The upside of my process is that I am able to brain-dump everything from my character arcs and my worldbuilding to some specific gems of lines into one place in the beginning. Often my stories will surprise me, but rarely do they go wildly off the rails from my initial planning phase. (Except for particularly big plehs.)

The downside is that somewhere in doing all that mental preparation, I often lose steam on the enthusiasm part of the project. By the time I’ve documented all the twists and turns, figured out the exact right notes to play in the emotional scenes, adjusted my tempo and timing of chapters — that starburst of excitement has faded. The original idea is still there, carefully written out, but no longer feels so warm and all-encompassing. It feels more like a duty now, a homework assignment.
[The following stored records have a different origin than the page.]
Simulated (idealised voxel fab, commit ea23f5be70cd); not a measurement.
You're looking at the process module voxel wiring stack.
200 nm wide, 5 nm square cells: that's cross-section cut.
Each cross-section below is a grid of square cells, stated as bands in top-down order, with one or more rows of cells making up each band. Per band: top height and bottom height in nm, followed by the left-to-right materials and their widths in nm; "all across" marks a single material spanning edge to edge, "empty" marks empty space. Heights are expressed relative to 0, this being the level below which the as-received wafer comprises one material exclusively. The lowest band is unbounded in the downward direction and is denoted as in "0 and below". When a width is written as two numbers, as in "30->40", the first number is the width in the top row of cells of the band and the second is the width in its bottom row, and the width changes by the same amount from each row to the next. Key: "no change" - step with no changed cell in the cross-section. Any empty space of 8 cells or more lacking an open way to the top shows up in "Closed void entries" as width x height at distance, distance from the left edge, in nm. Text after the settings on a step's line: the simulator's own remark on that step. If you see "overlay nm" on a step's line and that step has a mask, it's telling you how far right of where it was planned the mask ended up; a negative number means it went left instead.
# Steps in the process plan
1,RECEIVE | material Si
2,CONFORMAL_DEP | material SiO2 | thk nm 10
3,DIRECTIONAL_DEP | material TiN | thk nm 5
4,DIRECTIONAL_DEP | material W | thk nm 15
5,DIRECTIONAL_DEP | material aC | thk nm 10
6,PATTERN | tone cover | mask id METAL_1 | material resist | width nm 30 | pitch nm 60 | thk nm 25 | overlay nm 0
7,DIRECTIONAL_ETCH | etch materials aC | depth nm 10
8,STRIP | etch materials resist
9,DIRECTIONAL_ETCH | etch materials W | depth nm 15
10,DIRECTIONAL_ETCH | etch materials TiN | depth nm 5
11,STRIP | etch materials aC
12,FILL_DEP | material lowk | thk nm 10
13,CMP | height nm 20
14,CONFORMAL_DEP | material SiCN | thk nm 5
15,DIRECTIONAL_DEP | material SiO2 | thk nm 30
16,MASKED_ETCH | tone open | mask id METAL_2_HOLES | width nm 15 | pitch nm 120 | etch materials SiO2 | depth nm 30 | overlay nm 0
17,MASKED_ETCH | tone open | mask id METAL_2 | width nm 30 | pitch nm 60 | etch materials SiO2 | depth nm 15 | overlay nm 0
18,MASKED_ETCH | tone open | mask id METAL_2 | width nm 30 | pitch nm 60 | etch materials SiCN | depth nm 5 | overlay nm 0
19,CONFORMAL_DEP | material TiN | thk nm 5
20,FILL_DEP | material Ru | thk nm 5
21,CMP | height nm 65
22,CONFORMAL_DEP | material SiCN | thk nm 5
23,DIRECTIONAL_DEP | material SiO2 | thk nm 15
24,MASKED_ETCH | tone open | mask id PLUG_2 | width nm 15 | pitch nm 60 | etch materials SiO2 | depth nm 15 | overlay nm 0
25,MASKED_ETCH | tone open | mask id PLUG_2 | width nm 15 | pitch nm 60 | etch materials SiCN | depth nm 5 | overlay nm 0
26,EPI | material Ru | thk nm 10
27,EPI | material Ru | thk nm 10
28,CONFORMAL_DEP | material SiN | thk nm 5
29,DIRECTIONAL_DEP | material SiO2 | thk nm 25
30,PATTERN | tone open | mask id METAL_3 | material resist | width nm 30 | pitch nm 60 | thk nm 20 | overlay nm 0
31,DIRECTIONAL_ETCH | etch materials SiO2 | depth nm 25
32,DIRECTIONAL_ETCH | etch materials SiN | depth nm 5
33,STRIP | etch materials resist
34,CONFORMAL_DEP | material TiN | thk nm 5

And that is why I often get stuck at the beginning of projects. Or at the end — when there are no more surprises for me and it’s just typing out the inevitable conclusion of all that’s come before.

There’s no real correlation I can find between the amount of pre-work I do and the chances of running out of steam. The MCU I did probably as much outlining and prep as I’ve done for any 3 projects and I still finished the first novel of it in something like 7 weeks. Other times my whole outline will be 8 lines of “this, then that, then the other thing, then splat, the end” and I can’t get past chapter 4. Sometimes the story comes out and sometimes it doesn’t. Sometimes the outlines and planning are vast and sometimes they’re not.

But one thing they do have in common is a moment of doubt.

Between the original idea and the first attempt at a draft, there’s always a question. “Is this really worth doing? Is it any good?”

I’m learning not to let that question stop me, but it does sometimes. Especially if what I’m having trouble with is the beginning. Often I know more clearly where I’m going than where to begin, and so there are fits and starts before I find the right scene, the right line, the right moment to start the tale. And if I stumble, if I false start that moment…sometimes the doubt gets louder.

“Isn’t this boring? Isn’t this just a flash of an idea but no substance worth the time? Isn’t this something someone else could do better? Shouldn’t I just stop?”

You can see from my writing totals over the years how often I’ve put those questions aside, but you can’t see how often I haven’t been able to. I don’t count works unless they’re finished. My file of begun-but-left-idle stories is BIG.

And yet.

And yet and yet and yet…

Here we are again. Even as my beta group finishes reading the UF draft (and they like it!!!) and I prepare to make the final major edits before the query process (ugh save me I hate it sooooo), another idea came to me. The idea started with a villain’s motivation. And grew like a star forming from dust, drawing in disparate pieces until I had a fantasy world with thousands of years of history and culture slowly evolving to the detante in which my story is set. I have characters, a naming convention (I’m really pleased by this; I hate coming up with fantasy names), a central conflict which is only a single melody in the wider world’s ongoing symphony…

And I stopped.

Well, no. I wrote half of a chapter, but I hate all of it and need to start over. It doesn’t begin where it should and the beginning doesn’t move what needs to move.

But here I am again. Picking up the prism and turning it sideways. When I get it right, the light will strike and I’ll see a rainbow.

Every act of writing is an act of courage against doubt, of determination against doubt, of discipline against frustration. And of feeling. Of loving characters, of searching for the way to be heard, of hoping to reach someone else through the pages and screens.

This is my act of creation. And it scares me every time, even after a score of novels and a literal hundred shorter works. The risk is always the same. The doubt is always present.

But stories need to be told and people need to be able to find them. And I need to tell this one even without fully knowing why yet. My outline doesn’t tell me what I’ll get from the experience, after all.

Guess I better get back to it and find out.